Saturday, July 14, 2007

Friendly fire


A Canadian Press report, featured on CTV covers the Department of Defence Report into the friendly fire incident that left one Canadian dead and many wounded last year in Afghanistan. The report concluded that the incident was preventable.

"U.S. aircraft were in the area keeping up the pressure, and the pilot of the A10-A was tasked with strafing a target that moments earlier had been hit by a guided bomb dropped by another American aircraft.
He was supposed to use the fire and smoke generated by the bomb to identify where he was to shoot.
"He mistook a garbage fire at the Canadian location for his target without verifying the target through his targeting pod and heads-up display,'' the report said.
"The incident was preventable. If the incident pilot had verified the target using the targeting pod and heads-up display, he would have realized his error and discontinued the attack.''
The report said the pilot was disoriented by changing light conditions as night transited into day in southern Afghanistan and had removed his night-vision goggles.
"The transition period between night and day is a difficult one for the pilots because their eyes must adjust to ambient light and the cockpit instrumentation lighting also needs to be adjusted,'' the report said."

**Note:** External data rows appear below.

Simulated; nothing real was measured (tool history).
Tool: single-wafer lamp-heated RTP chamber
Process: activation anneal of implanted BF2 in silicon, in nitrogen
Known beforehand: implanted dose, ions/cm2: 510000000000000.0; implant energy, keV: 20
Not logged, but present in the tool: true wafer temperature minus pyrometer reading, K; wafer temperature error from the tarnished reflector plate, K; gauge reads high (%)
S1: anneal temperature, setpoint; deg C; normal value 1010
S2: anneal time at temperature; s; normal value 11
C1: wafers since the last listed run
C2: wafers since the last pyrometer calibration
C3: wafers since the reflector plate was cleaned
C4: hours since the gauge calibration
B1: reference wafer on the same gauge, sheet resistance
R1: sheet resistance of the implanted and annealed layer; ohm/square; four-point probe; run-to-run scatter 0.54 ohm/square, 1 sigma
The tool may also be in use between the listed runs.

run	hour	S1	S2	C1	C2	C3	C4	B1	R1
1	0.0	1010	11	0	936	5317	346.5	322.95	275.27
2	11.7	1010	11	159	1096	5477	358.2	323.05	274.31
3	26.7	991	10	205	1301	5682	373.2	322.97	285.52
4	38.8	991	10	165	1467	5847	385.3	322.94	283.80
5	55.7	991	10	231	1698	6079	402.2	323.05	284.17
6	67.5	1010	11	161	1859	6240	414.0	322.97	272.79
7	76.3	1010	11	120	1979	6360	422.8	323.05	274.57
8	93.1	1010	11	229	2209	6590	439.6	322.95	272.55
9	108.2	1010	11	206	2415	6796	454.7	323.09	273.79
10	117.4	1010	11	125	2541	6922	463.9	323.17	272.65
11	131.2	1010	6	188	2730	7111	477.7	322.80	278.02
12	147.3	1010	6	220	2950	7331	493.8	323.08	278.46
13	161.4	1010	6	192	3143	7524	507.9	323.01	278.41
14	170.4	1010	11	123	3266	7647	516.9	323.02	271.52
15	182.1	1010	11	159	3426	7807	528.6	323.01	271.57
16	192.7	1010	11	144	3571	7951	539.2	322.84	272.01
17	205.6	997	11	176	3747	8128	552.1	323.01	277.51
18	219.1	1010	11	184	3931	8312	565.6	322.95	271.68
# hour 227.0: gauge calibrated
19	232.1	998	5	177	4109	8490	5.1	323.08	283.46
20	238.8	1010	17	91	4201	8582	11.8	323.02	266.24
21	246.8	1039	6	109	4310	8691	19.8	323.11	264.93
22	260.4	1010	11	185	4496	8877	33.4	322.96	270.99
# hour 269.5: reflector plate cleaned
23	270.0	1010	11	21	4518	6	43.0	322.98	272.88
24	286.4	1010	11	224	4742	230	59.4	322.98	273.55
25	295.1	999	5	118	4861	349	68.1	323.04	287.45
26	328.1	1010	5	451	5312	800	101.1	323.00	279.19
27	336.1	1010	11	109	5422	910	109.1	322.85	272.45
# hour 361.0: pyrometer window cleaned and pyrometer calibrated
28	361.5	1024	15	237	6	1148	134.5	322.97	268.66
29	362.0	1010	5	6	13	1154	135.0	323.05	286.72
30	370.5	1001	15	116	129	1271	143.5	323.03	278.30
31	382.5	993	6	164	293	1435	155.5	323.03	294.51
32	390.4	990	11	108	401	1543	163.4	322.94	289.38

Having recently seen a video of an A-10 Warthog in action, it would not take very long to inflict incredible damage. Given all of the millions of dollars of technology, redundant systems and computerized guidance and telemetry this incident still comes down to human error. On the one hand, I feel for the pilot, knowing that he has killed one and wounded thirty-six allies. He will pay for that momentary lapse with the bitter coin of conscience for the rest of his days. But given all of that technology, his lapse should not have occurred.

Why did the pilot not have an exact coordinate for the guided weapon? It was guided and targeted from somewhere, that data should have been in front of him. Why was a mission being flown at a time when the known vulnerability of the weapon system put both that pilot and those on the ground at risk? What other conditions were critical to a chain of events that led to such a tragic error? How long had the pilot been in the air and what was his condition? Exhaustion, stress and fatigue are likely contributing factors to this sort of event. In terms of simple judgement, I question that the pilot couldn't differentiate between a rubbish fire and the result of a fresh, guided missile impact. That speaks to a lapse of training. When I was a kid on the firing range, we were told over and over again, never squeeze the trigger until the range is all clear and there is absolutely no question otherwise.

With condolences to the family of Private Graham and best wishes for the full recovery of the wounded, here's to hoping that the American forces implement the necessary adjustments in their systems and training to prevent any such future disasters.

1 comment:

M@ said...

I have a very small amount of information about this incident, because I met one of the men wounded in this incident not long ago. He's a reservist and he had been in Afghanistan only a few weeks when he was hit by the American.

As it turns out, the pilot fired for only a second or two before breaking off the attack -- as though he realised, just as he touched his trigger, that something was wrong. However, those cannons fire thousands of rounds a minute (upwards of four thousand if I remember right), and it took only that very brief time to chew up a whole platoon's worth of soldiers.

But what I'm getting at is that it was even less a sure thing when that pilot fired than it seems. There was doubt. It was preventable.

The question is, what do we have to do to get the Americans on our side? This soldier I met is not asking for anything from our military or theirs -- he's at peace with the whole thing, and good for him, too. But it's the duty of the rest of us to ask our government and theirs, what are you doing to protect our people from this? What will you change to make this never happen again?

Because my young crippled friend won't ask. The military won't ask. That kind of thing comes from you and me. And if we owe these dead and wounded anything, we owe them that.